Day - 1402

Sunday, February 23, 2020

Chapter One (253 Days Until the 2020 Election)

I'm writing a new novel, a non-fiction historical narrative set in America in the year 2020.  The working title is Risk 2020 - The Great Civil Vote.  It's about the continuation of democracy in the  United States, or the end of it.  It's about the survival of the US Constitution and rule of law, or its inevitable demise if Trump is allowed a second term.  It's a real-time online work-in-progress contemporary novel spread out across social media sites I've hardly used until now.  It will be my contribution to the Great Civil Vote of 2020, the vote that determines the direction of the country and the rest of the world.  It's a numbers game that does not determine a winner based on the total number of votes from votes cast, but an elaborate, traditional, perhaps antiquated system of electoral votes distributed among the 50 states of which 270 (of 538 total) is required to win the presidency.  That's the game.   Because of demographics, history, the lay of the land, gerrymandering, tribal tendencies and state rules and laws, only a handful of swing states will determine the election's outcome.  I know bits and pieces of the overall history of our battleground states since 2000, and don't yet know current forces at work to leverage/influence/manipulate battle-state outcomes this November, but I'm sure I'll learn all about the frontline conflicts that will occur in Florida, Pennsylvania, Wisconsin, Michigan, Arizona, Colorado, Missouri, Ohio, North Carolina and Minnesota.  These states decide if Trump is defeated or wins reelection.  For me, this is the only real contest that matters.  Defeat must happen.  He cannot be reelected.  There are degrees of victory or defeat, but this binary decision (Trump wins or Trump loses) is paramount.

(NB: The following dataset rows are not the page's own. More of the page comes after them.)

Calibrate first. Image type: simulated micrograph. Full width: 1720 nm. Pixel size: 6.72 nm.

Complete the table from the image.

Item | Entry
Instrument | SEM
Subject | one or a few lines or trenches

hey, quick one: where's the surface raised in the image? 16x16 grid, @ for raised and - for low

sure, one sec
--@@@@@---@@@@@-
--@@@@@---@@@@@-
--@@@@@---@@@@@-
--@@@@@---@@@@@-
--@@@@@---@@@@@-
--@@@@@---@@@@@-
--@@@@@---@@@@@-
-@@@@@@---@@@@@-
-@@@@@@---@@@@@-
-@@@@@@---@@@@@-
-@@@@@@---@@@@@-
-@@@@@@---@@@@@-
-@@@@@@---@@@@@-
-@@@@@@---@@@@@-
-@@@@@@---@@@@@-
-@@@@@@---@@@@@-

The working title, Risk 2020, comes from a board game I played with my friends growing up in Bellingham, WA in the 1970s and 80s.  The object of Risk is world domination.  Winning involves luck, diplomacy, deception, manipulation, cunning, alliances, betrayals, and smart decision making, essentially, a sociopathic mindset.  I loved playing Risk when I was younger and welcomed the intensity, insanity, and emotional thrill of this brutal, exhilarating game of power, chance and warfare.  Back then, winning was all that mattered.  I was born with the competitive drive to win when it mattered.  That drive isn't as strong anymore, but in certain activities it comes back to me, the need to compete and seek victory at all costs.  America is a country obsessed with winning.  The most perceptive line about America in the entire Hollywood film canon comes from Patton, 1 minute and 46 seconds into this clip:


It explains so much about so many things.  It explains Lance Armstrong.  It explains the Houston Astros.  It explains who we worship, who we pay the most millions to, who we revere and erase from history.  It will explain what happens in the next 253 days until November 3, 2020, Election Day.

This line from Patton also explains so much about me.  Given the family I come from, the parents I have, and my natural internal hard wiring as a white male Canadian who immigrated to the United States at five and fell in love with chess, checkers, Ants in the Pants, Don't Break the Ice, football, kickball, squareball, the Game of Life, Monopoly, Careers, Stratego, poker, Battleship, Risk and an unusual political board game about presidential elections and electoral voting totals called Landslide, I understand the full meaning of what America loves and will not tolerate.  At 56, I still clearly have this essence inside me, together with a fundamental adherence to fairness, facts and the truth.

And so, I'm joining Team Purple against the dreaded Team Orange in this two-team Civic Battle for the future of America.  Whichever team wins becomes the writers of history and the deciders of the heroes and villains of our present day drama that has unfolded like the most outrageous made-for-TV fever dream any writer from any era could have imagined.  My fiction reading has all but stopped of late because, seriously, how can fiction compete with the utter lunacy of real life as reported in the NY Times and Washington Post since the day after the last big election 39 months ago.